Chess pie is commonly considered a southern dessert, but the name has dubious origins. Some say it’s a variation of cheese (“chess”) curd pie – even though it doesn’t have any cheese curds. Others sources claim the name comes from the fact that it can be stored in a chest, rather than a refrigerator. (Which we don’t recommend.) In fact, chess pie is really just a regional form of a custard pie, with the main difference of an added few tablespoons of flour or cornmeal to the filling.
Our Beekman 1802 chess pie is flavored with orange zest and cranberries, and uses browned butter in the custard for a toastier flavor. When baked in our walnut crust, this pie might just rival apple pie for autumn perfection.
Orange Cranberry Chess Pie with Walnut Crust.
Ingredients for Crust
1.25 cup flour (plus additional 1/4 cup for rolling.)
1 stick butter
1/2 cup walnut halves
2 Tablespoons brown sugar
1/2 teaspoon salt
2 – 4 Tablespoons ice cold milk
Ingredients for Filling
1 Stick Butter
2 Tablespoons rosemary honey (or regular honey and 1/8 teaspoon dried rosemary)
1 cup sugar
4 eggs (3 Whole Eggs, 1 Egg Yolk)
1 cup buttermilk
2 teaspoons nutmeg
1 Tablespoon flour
2 Tablespoons corn meal
zest from 2 oranges
1 cup whole cranberries, fresh or frozen
Preheat oven to 350F
Prepare Crust: In food processor, pulse walnut halves until finely ground. Add 1 1/4 cup flour, sugar, salt and butter. Pulse until mixture resembles coarse cornmeal. Slowly add milk, one tablespoon at a time, pulsing until mixture just begins to form ball. Using hands, flatten dough ball into thick disk, wrap in plastic wrap and place in refrigerator for at least one half hour.

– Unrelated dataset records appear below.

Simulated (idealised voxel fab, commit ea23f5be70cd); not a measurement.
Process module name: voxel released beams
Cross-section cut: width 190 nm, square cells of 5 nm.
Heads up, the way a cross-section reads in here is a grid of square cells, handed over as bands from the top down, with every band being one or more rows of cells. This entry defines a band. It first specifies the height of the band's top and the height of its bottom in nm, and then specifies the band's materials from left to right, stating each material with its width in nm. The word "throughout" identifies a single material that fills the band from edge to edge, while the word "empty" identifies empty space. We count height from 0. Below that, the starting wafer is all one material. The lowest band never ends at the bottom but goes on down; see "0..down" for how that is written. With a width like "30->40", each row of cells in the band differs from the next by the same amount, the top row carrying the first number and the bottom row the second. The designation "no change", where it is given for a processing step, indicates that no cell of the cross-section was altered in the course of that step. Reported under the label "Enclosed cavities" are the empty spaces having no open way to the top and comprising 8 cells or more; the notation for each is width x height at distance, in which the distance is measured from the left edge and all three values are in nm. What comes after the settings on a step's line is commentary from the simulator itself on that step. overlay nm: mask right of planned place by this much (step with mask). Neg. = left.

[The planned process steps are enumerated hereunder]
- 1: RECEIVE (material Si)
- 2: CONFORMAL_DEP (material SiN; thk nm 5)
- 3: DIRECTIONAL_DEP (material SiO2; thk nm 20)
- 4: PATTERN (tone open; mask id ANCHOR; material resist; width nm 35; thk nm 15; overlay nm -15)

Prepare Filling: Brown the butter. Heat butter in saucepan until bubbles form and subside. When brown flakes have formed in the butter, immediately remove from heat. Do not not scorch the butter. Stir in rosemary honey (or dried rosemary and honey) to butter while it is hot. Let cool.
Once butter/honey is cool, pour into bowl of stand mixer. Add sugar, and beat until combined. Add 3 whole eggs plus one additional egg yolk, beating between each addition. Add buttermilk and nutmeg. Once combined, add flour and cornmeal. Finally, stir in orange zest.
Roll Crust: Remove crust from refrigerator, place on well-floured counter. Roll with floured rolling pin until circle is approx 10″-11″ in diameter. Place crust in 9″ pie dish. Crimp edges.
Pour filling mixture into pie crust. Add cranberries evenly across top of mixture. Bake for 45 minutes to one hour or until center barely “jiggles” and knife inserted into center is clean when removed. Check pie after 30 minutes. If crust is beginning to burn, cover crust with ring of aluminum foil for remainder of cooking time.
Cool to room temperature and serve.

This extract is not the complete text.